I’m usually far more interested in figuring out what the Japanese authorities are up to than in trying to tell them what to do. It’s better for business; besides, the authorities don’t listen to me. But I’m making an exception here. The online Asahi carries a February 22 report headlined South Korea Sounds Maritime Self-Defense Force on Refueling in Offshore Somalia; Japan Refuses(韓国、海自に給油を打診 ソマリア沖で 日本は拒否) telling us that the Japanese government rejected refueling Munmu the Great DDH-976 (the destroyer that the ROK Navy will be dispatching to escort South Korean ship in the Somali neighborhood) under the Japanese Counterterrorism Act—these are pirates, not terrorists, so that’s understandable. However, the Aso administration reportedly is also reluctant to include the necessary provisions for this in the legislative bill to upgrade authorization for the two JMSDF that will be dispatched next month under the current, more restrictive laws on the books, fearing potential trouble in the Diet.
If true, it looks like the Aso administration will be making a big, big mistake. On the domestic side, prospective counter-piracy activities enjoy the support of a healthy majority of the Japanese public—in contrast, the majority of the Japanese public consistently opposed sending troops to Iraq, while the public has always been divided over the counterterrorism refueling activities in the Indiana Ocean. With 2000-3000 ships of immediate Japanese interest passing through the dangerous waters each year and an actual seizure in recent headlines, this is a cause that will have the public and, just as important, the media behind it. This will put the DPJ on the spot: its collective instincts probably tell it to support helping the South Koreans. But it is constrained by the need to appease the “no troops” Socialists, whose votes the DPJ needs for an Upper House majority in the case of a Lower House victory in the next election. The Socialists in turn are likely to blackmail the DPJ on this issue to appease its own ever-more-narrow constituency on the diehard left-wing of the Japanese political spectrum. In other words, this is a chance to force the DPJ to make up its mind and take a difficult stand on a publicly popular issue. It’s a chance to make the DPJ look weak and waffling, a welcome, unusual switch for the LDP.

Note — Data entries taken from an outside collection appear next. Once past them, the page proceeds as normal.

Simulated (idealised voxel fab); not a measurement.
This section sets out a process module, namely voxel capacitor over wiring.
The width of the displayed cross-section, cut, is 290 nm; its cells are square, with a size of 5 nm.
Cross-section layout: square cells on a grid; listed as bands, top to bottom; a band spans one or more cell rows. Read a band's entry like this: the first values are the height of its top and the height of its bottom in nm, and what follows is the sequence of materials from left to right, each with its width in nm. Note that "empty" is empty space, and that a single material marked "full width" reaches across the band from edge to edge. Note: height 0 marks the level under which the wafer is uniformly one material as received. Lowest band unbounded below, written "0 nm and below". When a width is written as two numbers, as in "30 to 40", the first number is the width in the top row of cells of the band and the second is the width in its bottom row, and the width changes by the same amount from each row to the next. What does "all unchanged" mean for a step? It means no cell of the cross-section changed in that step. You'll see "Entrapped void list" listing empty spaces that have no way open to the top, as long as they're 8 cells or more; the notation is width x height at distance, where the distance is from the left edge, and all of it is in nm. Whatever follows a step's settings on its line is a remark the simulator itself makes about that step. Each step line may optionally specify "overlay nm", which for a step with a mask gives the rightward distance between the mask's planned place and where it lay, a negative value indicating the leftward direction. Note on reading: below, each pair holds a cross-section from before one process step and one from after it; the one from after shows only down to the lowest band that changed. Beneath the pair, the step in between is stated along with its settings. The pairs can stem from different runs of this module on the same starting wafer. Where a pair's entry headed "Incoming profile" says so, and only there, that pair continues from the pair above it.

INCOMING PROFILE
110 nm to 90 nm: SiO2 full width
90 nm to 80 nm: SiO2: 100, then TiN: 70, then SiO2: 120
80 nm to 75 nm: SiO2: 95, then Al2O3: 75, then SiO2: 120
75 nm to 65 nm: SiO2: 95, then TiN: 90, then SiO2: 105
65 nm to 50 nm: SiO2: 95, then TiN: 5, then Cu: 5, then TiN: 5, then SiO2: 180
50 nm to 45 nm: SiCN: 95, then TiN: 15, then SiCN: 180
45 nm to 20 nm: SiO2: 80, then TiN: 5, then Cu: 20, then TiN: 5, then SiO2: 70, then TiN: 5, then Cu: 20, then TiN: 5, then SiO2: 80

It would also be an excellent piece of diplomacy. It not only would be great payback for the Lee Myung-bak administration, which has moved much closer to the Japanese position on North Korea, but also a great show of solidarity between the two militaries that would help put local issues into proper perspective, first and foremost the Takeshima/Dok-to so that the South Korean public doesn’t go flying off the handle every time the Japanese authorities issue a reminder that there are conflicting claims over the islets, but also history issues so that the South Korean public won’t see every dislikable comment from a Japanese politician as a national affront. If this is the only thing that the two JMSDF destroyer squadrons achieve, I’d say it will be money well spent.
So I don’t see what they’re worried about. Maybe I’ve missed something.